The story follows three characters: first Manuel, a young Portugese man who longs to escape his stifling small town, his overbearing mother, and a very painful and tortured history with the Church. He takes a job on a fishing boat and finds a new home in Canada, first washing ashore in Newfoundland and eventually travelling across the whole country as a railroad worker, before settling in Toronto. Secondly, there is a brief interlude where we hear the story of Georgina, Manuel's wife, who married him despite the (literally) violent objections of his mother, who thought she could keep her favourite son in Portugal by having him marry a girl she chose. And then the latter part of the novel follows Antonio, Manuel's son, who grows up a delicate soul in Toronto, torn between the love and the resentment he feels for his father.

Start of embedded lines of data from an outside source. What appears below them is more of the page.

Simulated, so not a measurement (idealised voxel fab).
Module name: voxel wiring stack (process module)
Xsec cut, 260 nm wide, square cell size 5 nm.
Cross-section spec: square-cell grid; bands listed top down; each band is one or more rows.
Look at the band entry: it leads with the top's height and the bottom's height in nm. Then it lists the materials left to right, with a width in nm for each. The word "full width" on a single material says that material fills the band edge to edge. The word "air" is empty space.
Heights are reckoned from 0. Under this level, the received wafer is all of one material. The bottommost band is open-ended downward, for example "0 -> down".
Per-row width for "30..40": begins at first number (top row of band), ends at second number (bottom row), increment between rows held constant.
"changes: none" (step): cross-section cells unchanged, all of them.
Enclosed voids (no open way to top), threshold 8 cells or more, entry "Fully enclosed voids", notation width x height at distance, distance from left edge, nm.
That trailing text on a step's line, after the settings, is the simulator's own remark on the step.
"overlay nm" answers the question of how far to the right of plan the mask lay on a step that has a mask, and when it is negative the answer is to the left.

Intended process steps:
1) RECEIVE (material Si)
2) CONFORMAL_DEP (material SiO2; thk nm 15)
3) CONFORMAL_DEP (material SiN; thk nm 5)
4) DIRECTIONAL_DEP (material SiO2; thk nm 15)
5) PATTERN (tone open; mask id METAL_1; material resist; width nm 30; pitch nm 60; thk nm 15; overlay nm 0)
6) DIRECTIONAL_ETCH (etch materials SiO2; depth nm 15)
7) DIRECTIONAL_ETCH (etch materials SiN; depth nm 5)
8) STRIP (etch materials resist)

For a short book, there are a lot of heavy themes: sexual abuse, alcoholism, racism, domestic violence, and the constant intergenerational struggle between parents and children that is only exacerbated by the perceived need to adhere to cultural traditions in a new world. However, it is gentle and light at times, and the story is kept afloat by the determination and persistence of the characters surrounding Manuel - his strong and uncompromising wife and daughter, and his sensitive and intelligent son. The characters are compelling although they did sometimes delve into stereotypes (particularly Manuel's mother), but I imagine this is a function of the author attempting to create composites of people and types of people he has probably encountered in his own life in the Portugese community.

This is a story of real life and dreams and how they so often get in each other's way. I enjoyed reading it a great deal, and it's beautifully and evocatively written; the story from which the title is derived left me with mental images I will not forget. It reads very quickly. I highly recommend it as a summer read - light and hopeful but with some substance, and a vague, bittersweet ending. 

Four CN Towers out of five.

Friday, September 14, 2012

Cities of Refuge by Michael Helm


This novel was a new one for me in terms of this project, because of the way it used Toronto as a setting not by name-checking buildings or intersections, or tapping into the general vibe of the city, but by setting the story in Toronto by virtue of it being the home of so many refugees, undocumented people, and desperate outsiders. The main theme is taking refuge from one's past, claiming a safe space to avoid facing judgement and punishment for crimes of varying - and arguable - severity.

The title comes from the Bible, where the cities of refuge were places where killers could claim asylum. The novel's protagonist, Kim, volunteers at an organization called GROUND that helps refugees with more desperate cases who were refused by government agencies. Some of these people have violent backgrounds, complicated by the political situations of their countries of origin. Some of them are dangerous people, although Kim clearly believes passionately in the work and doesn't see it as a dangerous place for her to be.

The novel starts with a violent attack; Kim is followed, attacked, and nearly killed. She is understandably haunted by the incident, and takes refuge (!) from the world while the people around her struggle to deal with the implications of the attack. Her estranged father believes that it was one of her clients at GROUND, someone who they could not help and who decided to take revenge; or perhaps who was just a dangerous person who missed the taste of blood. Kim reads xenophobia and paranoia into her father's theory, but as it turns out, (somewhat spoiler alert!) this book is really about Harold (the father), and the crime in his past from which he is seeking asylum.

The thing about the cities of refuge is that their protection can only ever be temporary, and the attack serves as a trigger for Kim to begin to unravel her father's past, while he struggles desperately to find her attacker, I guess to redeem himself? Or possibly protect himself? It's...complicated.

First of all, the story here is great. I love this underused and gritty way of looking at Toronto. I really loved the characters, particularly Kim, Harold, and Kim's mother Marian - they are all complicated, flawed and introspective people and we spend a lot of time inside their heads. The plot is clever and uses all those wonderful literary conventions to great effect. But.

Holy shit is it flowery. The language is like poetry - it's lovely, but page after page with just abstract interpretations and nearly incomprehensible philosophical tangents really wears you down. I would have adored this book if it was just the story, written well. And Helm is a good writer. I just feel like - if you want to write poetry, write poetry. This is a novel. Not a poem.

I don't have an issue with poetic writing - see my review of the amazing Consolation - but there's a line that needs to be drawn, and reading this book made me feel exhausted. I just wanted to put it down and scream "Just say what you mean!!". I know some people will enjoy the writing style and to them I highly recommend it. But I don't think I can read another book of his, which for me is the deciding factor: would I look for this author's work again?

Unfortunately, I would not. This is another one of those "good book, not my thing" situations, so I'm going to give it three CN Towers out of five.